'I Ask Questions About
Sexual Morality'

In the wake of the sexual abuse crisis, a retired Catholic bishop calls for reform and conversation in the church.

After April’s papal visit  to the United States and the catharsis of Benedict XVI’s statements about the sexual abuse crisis, there was a tangible sense of a corner having been turned—that the Catholic Church could begin to move past this painful history. But a month after Benedict left for Rome, another bishop arrived in America from a distant country but with a far different message. Bishop Geoffrey Robinson, a retired auxiliary of the Archdiocese of Sydney in Australia, was on a tour to talk about his new book, “Confronting Power and Sex in the Catholic Church: Reclaiming the Spirit of Jesus,” a prophetic challenge to explore the forces behind the sexual abuse crisis and open church teaching and traditions for examination to prevent future scandals and renew the church.

Robinson, 71, knows the problems from the inside. In 1994 his fellow Australian bishops named him to coordinate their response to revelations of clerical sexual abuse. Moreover, he himself was abused as a child, something he declines to discuss in detail, noting only that his abuser was not a cleric. But his résumé has not stopped bishops from criticizing his work. In early May, the Australian bishops released a statement asserting that his book is dangerous because Robinson’s “questioning of the authority of the Church.” Robinson responded by calling the statement “disappointing” but not unexpected. Robinson’s biggest p.r. boost came, however, when Los Angeles Cardinal Roger Mahony sent Robinson a letter attempting to bar Robinson from his June 12 speaking engagement in Southern California. Mahony noted that the Vatican wanted to stop Robinson’s U.S. tour, and he urged Robinson to return to Australia and work with a church investigation into his book. Other California bishops followed Mahony’s lead, generating media coverage, although bishops elsewhere in the country did not attempt to bar Robinson. Robinson’s cross-country tour was sponsored by the lay reform group, Voice of the Faithful, which invited him to the U.S.

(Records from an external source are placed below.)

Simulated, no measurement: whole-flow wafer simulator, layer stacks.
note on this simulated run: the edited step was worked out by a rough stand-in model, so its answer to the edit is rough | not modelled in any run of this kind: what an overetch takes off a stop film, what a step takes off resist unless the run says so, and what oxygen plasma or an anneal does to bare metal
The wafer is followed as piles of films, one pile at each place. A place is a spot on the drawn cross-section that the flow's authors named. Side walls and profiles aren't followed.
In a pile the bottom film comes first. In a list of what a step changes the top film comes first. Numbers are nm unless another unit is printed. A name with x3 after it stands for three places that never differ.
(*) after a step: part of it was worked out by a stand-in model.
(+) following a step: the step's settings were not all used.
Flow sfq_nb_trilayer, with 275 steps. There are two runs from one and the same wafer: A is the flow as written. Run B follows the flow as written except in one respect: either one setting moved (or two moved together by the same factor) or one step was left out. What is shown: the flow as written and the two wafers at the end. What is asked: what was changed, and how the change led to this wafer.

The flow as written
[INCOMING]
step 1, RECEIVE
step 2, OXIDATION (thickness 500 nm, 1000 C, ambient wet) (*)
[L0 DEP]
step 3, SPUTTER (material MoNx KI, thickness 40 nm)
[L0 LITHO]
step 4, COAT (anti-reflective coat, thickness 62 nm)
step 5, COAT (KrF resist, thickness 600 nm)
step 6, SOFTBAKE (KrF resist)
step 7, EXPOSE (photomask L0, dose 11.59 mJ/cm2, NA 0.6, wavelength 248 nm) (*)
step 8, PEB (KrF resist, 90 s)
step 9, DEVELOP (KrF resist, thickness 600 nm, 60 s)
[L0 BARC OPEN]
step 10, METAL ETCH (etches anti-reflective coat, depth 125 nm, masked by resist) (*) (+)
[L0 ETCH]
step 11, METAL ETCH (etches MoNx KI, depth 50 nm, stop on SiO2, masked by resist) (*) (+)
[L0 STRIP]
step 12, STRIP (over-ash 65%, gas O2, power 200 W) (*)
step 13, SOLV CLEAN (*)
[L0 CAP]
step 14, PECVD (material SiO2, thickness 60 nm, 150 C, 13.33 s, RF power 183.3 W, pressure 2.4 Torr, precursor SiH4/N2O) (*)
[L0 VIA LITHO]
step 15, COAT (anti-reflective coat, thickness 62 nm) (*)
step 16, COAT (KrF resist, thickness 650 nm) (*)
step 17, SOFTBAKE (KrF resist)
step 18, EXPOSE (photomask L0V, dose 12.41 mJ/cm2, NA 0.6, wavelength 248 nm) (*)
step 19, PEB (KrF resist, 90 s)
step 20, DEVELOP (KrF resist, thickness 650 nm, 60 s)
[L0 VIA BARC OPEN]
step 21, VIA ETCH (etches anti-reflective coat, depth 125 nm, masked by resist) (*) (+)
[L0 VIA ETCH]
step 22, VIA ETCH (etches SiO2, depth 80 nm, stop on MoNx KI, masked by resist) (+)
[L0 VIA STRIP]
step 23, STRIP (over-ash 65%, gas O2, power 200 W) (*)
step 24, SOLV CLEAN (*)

Robinson clearly dislikes the role of a media darling, and bristles at the idea that he is a prophet. Yet while he is soft-spoken and studiously avoids sound bite sloganeering, he knows that he cannot remain silent. The morning after a lecture in Brooklyn, Bishop Robinson—dressed in green polo shirt and khakis but hardly relaxing as he fielded media phone calls—talked to David Gibson of Beliefnet’s Catholic blog, “Pontifications.” Robinson spoke about the tough questions about clerical abuse, what he thinks of Pope Benedict, and whether he sees himself as another Martin Luther—or not…

Have you had any direct communication from the Vatican about your trip?

I’m not keen about making myself the story, this is the point...Everything is trying to make the clash between myself and the American bishops THE story. And that would defeat my entire purpose…I’ve not the slightest idea whether any American bishop has read my book. And they probably haven’t.

I hadn’t realized until I read your book that you yourself suffered sexual abuse as a child. That is such a damaging experience, yet you seem to have worked through it, while so many other victims who became priests went on to become abusers themselves—and all-too familiar pattern. How did you manage to break that cycle?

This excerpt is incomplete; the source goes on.